The business case for Brexit rings out loud and clear
HOW many times have you read some grim prophecy about Brexit, suffixed by the words “business leaders say”. According to the Remain camp, the world of commerce is unanimous in its opposition to Britain leaving the EU.
Over the weekend, however, came a reminder that actually the business world is far from united on Brexit. Sir James Dyson, founder of one of the most successful manufacturing businesses to have come out of Britain in the past 30 years, called on the Government to reject the EU’s demands for money and to walk away from EU trade negotiations.
Then Tim Martin, founder of pub chain JD Wetherspoon, made the case for trading on World Trade Organisation rules – contradicting the Remain lobby by arguing that pulling out of the single market will lead to a fall in food prices.
He should know – his business lives or dies on food and drink being affordable for his customers. He would hardly back Brexit if he really thought he was throwing his company to the dogs. He can see what many Remainers choose to blind themselves to – that the EU’s Common Agricultural Policy and its protectionist attitude to food and drink imports from outside the EU is needlessly keeping prices higher for British consumers than they need be.

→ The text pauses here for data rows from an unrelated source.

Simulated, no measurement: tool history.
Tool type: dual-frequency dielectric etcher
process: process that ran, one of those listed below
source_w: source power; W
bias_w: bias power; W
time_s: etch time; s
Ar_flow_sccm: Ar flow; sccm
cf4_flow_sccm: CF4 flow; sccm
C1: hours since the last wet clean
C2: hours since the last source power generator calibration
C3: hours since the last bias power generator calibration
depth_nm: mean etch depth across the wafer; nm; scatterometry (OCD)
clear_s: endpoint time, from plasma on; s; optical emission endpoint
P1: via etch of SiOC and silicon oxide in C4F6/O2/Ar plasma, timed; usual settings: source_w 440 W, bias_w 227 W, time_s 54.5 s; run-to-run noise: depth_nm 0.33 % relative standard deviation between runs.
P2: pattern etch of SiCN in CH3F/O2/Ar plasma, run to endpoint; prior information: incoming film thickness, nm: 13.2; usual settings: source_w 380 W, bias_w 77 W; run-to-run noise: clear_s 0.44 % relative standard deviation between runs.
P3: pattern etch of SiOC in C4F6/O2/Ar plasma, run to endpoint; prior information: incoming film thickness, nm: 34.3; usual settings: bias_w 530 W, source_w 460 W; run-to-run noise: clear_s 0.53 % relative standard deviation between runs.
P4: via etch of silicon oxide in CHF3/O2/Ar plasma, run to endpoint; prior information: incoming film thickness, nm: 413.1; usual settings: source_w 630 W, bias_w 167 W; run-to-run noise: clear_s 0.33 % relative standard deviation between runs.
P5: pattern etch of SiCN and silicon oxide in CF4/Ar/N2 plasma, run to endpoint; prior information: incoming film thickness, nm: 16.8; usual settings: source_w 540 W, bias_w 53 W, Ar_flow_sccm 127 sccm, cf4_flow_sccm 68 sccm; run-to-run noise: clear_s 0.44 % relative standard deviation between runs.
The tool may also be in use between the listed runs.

WHAT is remarkable about these two interventions is that they are businessmen calling not just for Brexit but for a “hard” Brexit. They don’t want the UK to pussyfoot around – to carry out the instructions of the British electorate in leaving the EU but in such a way that leaves us half-in, half-out.
Dyson reached his conclusion that Britain would be best leaving the EU by studying what happened to Singapore when it gained independence from Malaysia in 1965. Then a third world country, it has grown in the space of two generations to have the third highest GDP per capita in the world.
Singapore has grown wealthy not because it has massive natural resources – in the way, for example, the Gulf states have grown rich on the back of oil. It has succeeded by being unapologetically pro-business.